Japan and the rule of law: Bangladesh and Buddhist persecution in the Chittagong Hill Tracts

Japan and the rule of law: Bangladesh and Buddhist persecution in the Chittagong Hill Tracts

Kanako Mita, Sawako Utsumi, and Lee Jay Walker

Modern Tokyo Times

Prime Minister Fumio Kishida of Japan – copying the President Joe Biden mantra of America on a smaller scale – sprouts the usual empty words to further the military clout of this nation. Accordingly, the latest loopholes in doubling the military budget come under the mantra of “open and free Asia Pacific” and “rule of law.”

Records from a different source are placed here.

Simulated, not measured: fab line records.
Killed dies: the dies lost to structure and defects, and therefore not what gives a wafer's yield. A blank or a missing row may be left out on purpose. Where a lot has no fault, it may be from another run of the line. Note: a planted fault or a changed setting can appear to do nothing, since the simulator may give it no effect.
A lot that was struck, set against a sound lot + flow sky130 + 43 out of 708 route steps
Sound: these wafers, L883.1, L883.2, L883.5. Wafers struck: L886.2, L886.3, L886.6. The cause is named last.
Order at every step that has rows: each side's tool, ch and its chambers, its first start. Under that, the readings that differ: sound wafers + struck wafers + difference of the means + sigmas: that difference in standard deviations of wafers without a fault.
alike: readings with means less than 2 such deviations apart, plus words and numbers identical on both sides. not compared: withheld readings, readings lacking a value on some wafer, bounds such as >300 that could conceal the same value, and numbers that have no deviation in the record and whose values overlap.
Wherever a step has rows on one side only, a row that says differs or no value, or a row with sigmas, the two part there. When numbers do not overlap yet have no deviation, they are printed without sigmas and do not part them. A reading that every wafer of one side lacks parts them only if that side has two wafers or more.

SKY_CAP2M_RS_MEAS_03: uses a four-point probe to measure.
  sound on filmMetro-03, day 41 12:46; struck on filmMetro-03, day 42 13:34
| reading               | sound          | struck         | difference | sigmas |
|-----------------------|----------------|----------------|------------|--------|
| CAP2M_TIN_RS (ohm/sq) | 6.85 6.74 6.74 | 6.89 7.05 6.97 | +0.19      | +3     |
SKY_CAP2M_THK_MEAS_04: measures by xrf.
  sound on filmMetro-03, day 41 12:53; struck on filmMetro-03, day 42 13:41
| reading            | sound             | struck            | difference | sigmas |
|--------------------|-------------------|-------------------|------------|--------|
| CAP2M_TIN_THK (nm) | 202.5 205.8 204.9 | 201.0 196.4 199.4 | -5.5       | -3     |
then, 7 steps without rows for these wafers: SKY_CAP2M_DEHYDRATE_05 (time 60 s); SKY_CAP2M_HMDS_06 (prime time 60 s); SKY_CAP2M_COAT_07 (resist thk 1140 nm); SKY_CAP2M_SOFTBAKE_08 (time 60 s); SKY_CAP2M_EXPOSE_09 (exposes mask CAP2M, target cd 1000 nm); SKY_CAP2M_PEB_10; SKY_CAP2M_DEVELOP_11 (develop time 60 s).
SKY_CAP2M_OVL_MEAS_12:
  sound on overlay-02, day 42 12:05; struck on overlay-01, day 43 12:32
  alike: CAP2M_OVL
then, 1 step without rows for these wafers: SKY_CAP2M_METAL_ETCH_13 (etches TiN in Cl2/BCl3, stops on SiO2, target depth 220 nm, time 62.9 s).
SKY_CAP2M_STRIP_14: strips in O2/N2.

Naturally, America cared little about the “rule of law” from Agent Orange to lies about Weapons of Mass Destruction before invading Iraq. However, like other G7 nations, selective memory loss works – providing you have a compliant press and the political opposition is weak.

Kyodo News reports, “Japan decided Wednesday to provide equipment to the armed forces of “like-minded” countries that share its values, such as the rule of law, to improve their defense capabilities to deal with regional security threats, including China’s military buildup in the Indo-Pacific.”

The nations chosen in the Asia Pacific are Bangladesh, Fiji, Malaysia, and the Philippines. Hence, new grant assistance – in heavily indebted Japan – will be provided to “create a favorable security environment” that serves the national interests of Japan.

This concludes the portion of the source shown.